When Midshipman Charlie Wright started tutoring grade-school pupils last year, he considered it an extension of his service to his country.

He later discovered he had gained an important virtue - patience.

"When you're mentoring and teaching the plebes, it's a little more instantaneous," said Wright, a first-classman (senior) at the Naval Academy.

"You say, 'This is where you're deficient,' and they fix it like that," he said, snapping his fingers. "Trying to instruct kids is a little different."

Wright and several other midshipmen - who all have become adept at coaxing responses out of reluctant schoolchildren - were at Germantown Elementary School in Annapolis yesterday to celebrate a partnership between the academy and Anne Arundel public schools.

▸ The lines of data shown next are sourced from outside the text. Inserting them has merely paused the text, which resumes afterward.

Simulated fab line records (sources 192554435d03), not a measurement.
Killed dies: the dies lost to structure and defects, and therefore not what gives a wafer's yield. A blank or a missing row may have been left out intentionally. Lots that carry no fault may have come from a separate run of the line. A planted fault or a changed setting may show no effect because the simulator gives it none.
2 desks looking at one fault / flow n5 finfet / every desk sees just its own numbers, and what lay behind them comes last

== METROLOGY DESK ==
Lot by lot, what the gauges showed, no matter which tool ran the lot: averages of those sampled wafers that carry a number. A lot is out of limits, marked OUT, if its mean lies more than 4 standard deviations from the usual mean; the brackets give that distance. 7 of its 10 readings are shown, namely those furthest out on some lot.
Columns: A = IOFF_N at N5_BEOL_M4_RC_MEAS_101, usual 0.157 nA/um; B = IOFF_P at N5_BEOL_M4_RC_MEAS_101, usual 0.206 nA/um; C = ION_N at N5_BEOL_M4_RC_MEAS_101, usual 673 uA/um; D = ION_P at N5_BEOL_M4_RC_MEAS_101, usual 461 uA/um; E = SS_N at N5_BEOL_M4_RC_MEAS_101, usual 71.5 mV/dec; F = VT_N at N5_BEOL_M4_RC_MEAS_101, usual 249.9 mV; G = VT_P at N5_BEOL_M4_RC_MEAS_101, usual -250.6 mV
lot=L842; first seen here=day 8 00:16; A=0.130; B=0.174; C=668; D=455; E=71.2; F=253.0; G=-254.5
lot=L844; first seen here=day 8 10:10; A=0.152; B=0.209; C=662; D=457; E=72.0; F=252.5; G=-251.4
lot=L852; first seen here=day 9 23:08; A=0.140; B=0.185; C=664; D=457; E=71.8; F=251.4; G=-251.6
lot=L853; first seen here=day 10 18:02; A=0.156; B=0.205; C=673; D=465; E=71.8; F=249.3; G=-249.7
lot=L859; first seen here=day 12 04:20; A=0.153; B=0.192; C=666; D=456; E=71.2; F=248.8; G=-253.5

School officials plan to expand the Mids for Kids program, which was begun by the academy more than a decade ago and matches midshipmen with pupils at poorly performing elementary schools. It has about 100 volunteers who tutor once a week at five elementary schools in the county.

The school system will begin coordinating the program and providing some transportation for the midshipmen, most of whom do not own cars. The program has been loosely organized and sometimes has scheduling and transportation problems.

For schools Superintendent Eric J. Smith, taking over Mids for Kids was a logical way to assist Annapolis schools, the first cluster in the county he has targeted for improvement.

"Right now, the focus is on elementary schools," Smith said. "We may move up to middle and high schools somewhere down the line."

Vice Adm. Richard J. Naughton, the Naval Academy superintendent, said the program benefits the midshipmen as much as the children, by teaching them to give back to others.

"We're part of this community," Naughton said. "We want that bond to be stronger every day."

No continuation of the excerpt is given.